Mrs Rinehart also welcomed more exposure to end‐user markets.
“Currently Australia needs to export two thirds of its cattle, so overseas markets must continue to be developed if we are to grow our cattle industry,” she said.
“Growing our cattle industry helps the many related industries, not just the stations themselves, but also the trough and tank suppliers, the hydraulic crush makers, contractors, truckers, accountants and other consultants, and more."
“This industry has the opportunity to co-operate and develop sustainable long‐term growth into export markets to achieve a better future for our beef and related industries, and contribute significantly to Australian jobs and Australians’ living standards.”
Varied market options
The Hancock-Aozhou plan does not envisage sourcing cattle from Kidman and Co’s southern stations.

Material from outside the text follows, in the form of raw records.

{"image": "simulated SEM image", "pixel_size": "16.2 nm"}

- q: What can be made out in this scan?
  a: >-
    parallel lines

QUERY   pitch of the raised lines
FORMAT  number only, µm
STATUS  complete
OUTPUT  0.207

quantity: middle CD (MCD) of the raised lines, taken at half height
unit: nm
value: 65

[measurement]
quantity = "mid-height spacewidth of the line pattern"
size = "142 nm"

Hancock officials said they wanted to grow all aspects of the company’s beef interests via multiple market channels, including locally processing southern Kidman cattle and Hancock pastoral’s fullblood Wagyu herd which supplies the newly launched 2GR brand.
The Wagyu brand is processed in southern Queensland at the John Dee plant in Warwick.
Hancock has also insisted none of its Australian pastoral stations will be sold to the Chinese joint venture as part of the partnership.
In Australia, only the new export operation and local quarantine feedlots would have 33.3pc ownership by the China-based Aozhou partnership, which would first require Foreign Investment Review Board approval.
Some Chinese government approvals for both partnerships would also be required.
However, Hancock executive director, Tad Watroba, was confident of government regulatory support.
He said having exporter and importer working together to boost the efficiency and profitability of the supply chain was exactly what was envisaged by CHAFTA and it would deliver recurring benefits for both countries.
Chinese operations would be conducted to the highest animal welfare standards, including stringent compliance with the Exporter Supply Chain Assurance System (ESCAS).